Yes, the Italians ripped off a lot of American movies in the 1970s and ’80s. But you know who really excelled at the mockbuster, folks? Turkey.
Seytan is a product of this rich atmosphere of copying that which is great in other nations’ cinema, because Seytan is the Turkish equivalent of The Exorcist. I don’t mean it was simply inspired by The Exorcist the way other exploitative horror flicks like Abby or Beyond the Door were. I mean Seytan is at times a shot-for-shot knock-off of The Exorcist, complete with a muddied soundtrack directly stolen and then slightly modified to have a longer intro. Sure, it’s not 100%…but then that wouldn’t have worked, considering the heavy dose of Catholicism that The Exorcist carried. Instead, it’s more like, oh 80%, with the remaining 20% changed due to the low budget and necessity for adapting it to a Muslim audience.
There are no priests in Seytan. Instead of our young priest, a doubting priest guilt-struck over his mother’s death in an asylum, you have a young author, a doubting psychologist guilt-struck over his mother’s death in an asylum. Instead of an old priest with a penchant for Satanic archaeology who has faced the Devil before and suffers a heart condition, you have an old mullah with a penchant for Satanic archaeology who has faced the Devil before and suffers a heart condition. Instead of a cross and heavy cursing, the Turkish Reagan stabs herself with a satanic letter opener. She also never spiderwalks down the stairs or tells an astronaut that he’s going to die in space…but she does totally urinate in front of everyone at a party.

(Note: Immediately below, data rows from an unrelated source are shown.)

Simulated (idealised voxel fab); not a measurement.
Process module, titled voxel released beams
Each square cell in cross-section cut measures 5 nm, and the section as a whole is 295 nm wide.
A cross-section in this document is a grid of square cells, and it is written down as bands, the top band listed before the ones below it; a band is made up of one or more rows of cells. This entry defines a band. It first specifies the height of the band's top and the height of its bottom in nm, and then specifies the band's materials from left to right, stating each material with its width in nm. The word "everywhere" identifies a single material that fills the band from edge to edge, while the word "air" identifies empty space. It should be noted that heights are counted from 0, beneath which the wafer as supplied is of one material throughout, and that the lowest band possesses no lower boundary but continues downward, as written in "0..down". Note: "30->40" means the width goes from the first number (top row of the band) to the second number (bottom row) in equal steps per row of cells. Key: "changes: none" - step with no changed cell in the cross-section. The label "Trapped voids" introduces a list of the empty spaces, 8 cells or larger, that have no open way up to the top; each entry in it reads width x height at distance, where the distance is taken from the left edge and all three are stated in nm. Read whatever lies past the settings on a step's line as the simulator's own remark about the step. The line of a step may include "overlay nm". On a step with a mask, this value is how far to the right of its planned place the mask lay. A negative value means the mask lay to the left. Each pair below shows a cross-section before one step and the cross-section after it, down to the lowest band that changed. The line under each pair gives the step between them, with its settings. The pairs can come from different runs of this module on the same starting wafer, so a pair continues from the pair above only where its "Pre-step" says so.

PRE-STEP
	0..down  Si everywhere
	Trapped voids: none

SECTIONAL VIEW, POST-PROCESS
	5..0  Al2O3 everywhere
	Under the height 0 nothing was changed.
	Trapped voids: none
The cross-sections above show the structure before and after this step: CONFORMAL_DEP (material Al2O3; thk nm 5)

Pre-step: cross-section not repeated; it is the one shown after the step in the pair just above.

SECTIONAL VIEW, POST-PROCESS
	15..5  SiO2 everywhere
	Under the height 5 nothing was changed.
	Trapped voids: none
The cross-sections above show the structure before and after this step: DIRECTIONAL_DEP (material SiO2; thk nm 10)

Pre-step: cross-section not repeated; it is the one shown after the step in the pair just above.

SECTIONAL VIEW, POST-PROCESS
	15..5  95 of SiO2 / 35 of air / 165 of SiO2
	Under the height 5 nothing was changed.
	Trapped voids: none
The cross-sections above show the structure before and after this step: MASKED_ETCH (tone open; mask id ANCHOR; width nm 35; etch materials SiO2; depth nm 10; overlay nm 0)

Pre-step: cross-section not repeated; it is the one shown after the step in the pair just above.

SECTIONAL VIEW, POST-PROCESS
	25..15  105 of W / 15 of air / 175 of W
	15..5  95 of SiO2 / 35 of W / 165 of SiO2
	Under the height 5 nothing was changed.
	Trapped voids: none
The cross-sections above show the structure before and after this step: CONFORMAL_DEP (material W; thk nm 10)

Unfortunately while Seytan is quite an incredible copy, it’s still obviously skimping on the budget and the skill. The special effects are laughable when compared to the original(the bed-shaking scene got downgraded to a shaking mattress), and the cinematography just isn’t as awe-inspiring. There’s also a lot less polish to the finished product and garbled audio, which is further complicated by the poor subtitles on the only version I could find, though I don’t begrudge the film for this.
When Islam does come into it, it mostly involves the old priest-type character, who uses a Qur’an and holy water taken from the Well of Zamzam in Mecca, Saudi Arabia. There is also a brief scene involving a mosque and knock-off Reagan running up to hug another mullah, who rubs the top of her head and smiles that she has been spared from the grasp of Satan. It’s actually a rather touching note to end on in a film that is otherwise lacking if you are familiar with the classic it’s aping, and I do appreciate the updates made to make the film more culturally relevant in an Islamic nation.
Oh, one other thing…I didn’t find Seytan as funny, but that’s because it wasn’t nearly as well done. Yes, I found The Exorcist funny. We’ve talked about this. I have a heart made of rot and horror.